I have a dear friend that was orphaned in Romania as a child. He was 5 years old when he was adopted by a loving family and brought to the U.S. He had to learn how to speak English when he arrived here and now he doesn't remember any Romanian at all.
This past Saturday night some friends and I were out and met a young woman who they struck up a conversation with, she reiterated things not only have I heard more times than I can remember, but once spoke myself very adamantly and quite angrily. "If your God is so loving, then why is the world so evil, why do innocent people get hurt, why do children suffer, WHY!!!!!!..." Her truth is that He does not exist, that He could not, that life is meaningless and hopeless. A mindset I once shared fully. I used to say I was an atheist, however, really I was a hater. A hater of the image of God I had somehow developed. I honestly still hate that image.
I wished I could have her take a journey back in time and go inside my heart to the girl I used to be that spoke these same things she spoke, (however original she fancied her thinking to be be, sadly it is FAR from original to her) to the heart that hurt so bad it felt as if it could never be repaired, to the angry and hopeless heart that was dead inside and without meaning and purpose. It was like looking into my own face at her age... angry, hopeless and hurting, but packaged up nicely as a humanitarian out to make a real difference, to fight for humanity with love and dignity. Problem is you can't fight a battle with no ammunition. You have to HAVE love to give it.
I wished she could have come inside my heart to feel the difference, the transformation that took place from broken to healing all those years ago, when I was around her age... It began one day long ago and has continued ever since. First, the hopelessness vanished. That happened pretty instantly for me. Then I began to feel more loved that I had ever imagined possible. Then the fear of that love being removed was eased and taken from my heart, a security in love came, a reality that nothing could EVER take that love from me. That reality started to change everything else, like water it starting seeping into every area and changing it for the better. Fear started slipping away because when we really understand that we are loved, there really is nothing to fear. Love brings peace and meaning to life so hopelessness disintegrates.
The transformation began when I began to understand a foreign language. Actually, just as my friend understood Romanian as a child and as he had to learn English to function in the U.S.. and forgot what he had known. I think I had a good understanding of the language of Love as a child and as I grew and adjusted to this world, I forgot my native tongue for one taught me as survival.

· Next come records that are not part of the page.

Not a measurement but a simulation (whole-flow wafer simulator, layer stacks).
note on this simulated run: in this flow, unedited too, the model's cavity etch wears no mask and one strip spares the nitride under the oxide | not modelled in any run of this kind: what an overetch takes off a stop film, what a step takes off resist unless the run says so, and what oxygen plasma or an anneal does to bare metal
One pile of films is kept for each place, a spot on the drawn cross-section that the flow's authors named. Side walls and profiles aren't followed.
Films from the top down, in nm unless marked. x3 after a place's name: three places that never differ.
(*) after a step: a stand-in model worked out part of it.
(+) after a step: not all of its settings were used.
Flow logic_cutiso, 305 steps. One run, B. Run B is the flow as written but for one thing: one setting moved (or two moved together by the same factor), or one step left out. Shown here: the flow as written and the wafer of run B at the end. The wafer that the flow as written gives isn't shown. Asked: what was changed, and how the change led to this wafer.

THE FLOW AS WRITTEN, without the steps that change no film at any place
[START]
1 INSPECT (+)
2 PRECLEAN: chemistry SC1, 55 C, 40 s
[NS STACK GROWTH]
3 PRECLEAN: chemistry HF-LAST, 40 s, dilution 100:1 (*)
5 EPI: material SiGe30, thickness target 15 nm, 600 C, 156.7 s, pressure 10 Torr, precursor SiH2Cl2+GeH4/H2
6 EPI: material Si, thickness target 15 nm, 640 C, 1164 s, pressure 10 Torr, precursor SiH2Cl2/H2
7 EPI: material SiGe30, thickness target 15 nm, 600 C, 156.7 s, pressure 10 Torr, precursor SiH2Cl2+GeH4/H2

My son has been taking German in school for the past two years and is quite good at it. As he has studied, we have found that there are many German words similar to English, and it is easy to rush in and think you understand what something may be saying. However similar, there are also many differences in the languages, in sentence structure and tenses and if you are quick to think you understand you are liable to misinterpret the complete meaning. As a child, my sister and I used to pretend sometimes that we were speaking Spanish. We would utter a long line of gibberish words that we imagined to sound correct and we would each pretend we understood what the other was saying.
Far too often I think we approach the Bible as English speakers thinking we fully understand German, and as children speaking gibberish, speaking it out as if we have an understanding. I still hate the image that I used to have of God because it was a wrong one! It was an image I created by perceptions of others speaking gibberish and of my own thinking that I understood a language that I had absolutely no knowledge of! In my arrogance (I was quite the intellectual you see), I read a book in a foreign language before taking the time to discover WHICH language it is written, because I was so wise in my own eyes, I predetermined the outcome and therefore had a warped image of who the book is about.
For me, the Bible is like a diary with a lock. I had peeked in but couldn't see the complete page. A simple prayer opened the lock and the Author began to explain that it is a mystery until you begin to learn it's language. It is not written in English, or German or Hebrew or any other earthly language. It is written in LOVE. It is written from the One who loves us more that we can fathom, to us, for us to understand just how much we are loved. If we will put aside gibberish and self evaluating and ask the Author to teach us the language so we can truly understand it.
If we approach the Bible with the understanding that it is about LOVE, when we come to things that don't look like love we can ask the Author to explain. Our tendency is usually to just view God as the "God with a big stick ready to smite thee" instead of getting to understand it and just move on in misunderstanding. This hurts my heart, it's like when I hear someone who I know well, and I know has good character being trash talked by someone who has made rash judgements of them. Let me give an example...
In Exodus 13, we find the story of the Israelites in the wilderness as 12 spies are sent out to check out the land. This is land that had been promised to them, yet 10 of the spies reported that they were "like grasshoppers in their own sight" to the people in the land. Only Joshua and Caleb believed the promise. The other ten saw themselves as incapable, even though God had promised the land to them. Doubt and unbelief kept them out, yes, but there is more to the story that is so often missed. When Love translates the story, we see a people that missed out on some amazing promises, yes, because they could not see themselves as God saw them..."like grasshoppers in their own sight", they saw themselves as insignificant and unable! LOVE did not see them so! Love wanted to bless them, but they could not see themselves blessed! Even when they lost out on the best they could have had, Love did not stop loving. It was common practice at the time that the army that lost a battle would be taken into captivity or killed. The woman and children taken captive as slaves or killed. What would have happened if the Israelites, already believing they could NOT take on the people in the land had gone in anyway? How many trying things have you faced with a defeated attitude going in have you won? Uh, yeah, probably none, because if we don't believe we can do something, it is most often a self fulfilling prophecy! So instead of allowing them to go in and fight a battle that they believed they couldn't win, and the outcome of a battle lost, captivity or death to the women and children and the possibility of the end of the Jews, Love kept them in the wilderness until those that could go in faith where raised up. Was it the best plan? No, His plan is always better, but the Israelites allowed their own translation of the spies report to steer them instead of Love's language... "You are able! You are loved!" They believed their own wrong perceptions of His character and let them rule their hearts and bring fear instead. They did not understand His love for them even after they had seen miracle after miracle, they were still unthankful and complaining. Thankfulness is such a part of Love's language! (more on that to come!)
His Love will never lead us where His grace cannot provide for us or His power cannot protect us. Open your heart and ask Him to show you love in the least expected places, the stories you have come to think you understand... if your understanding does not point to love and grace, it has not yet been properly translated.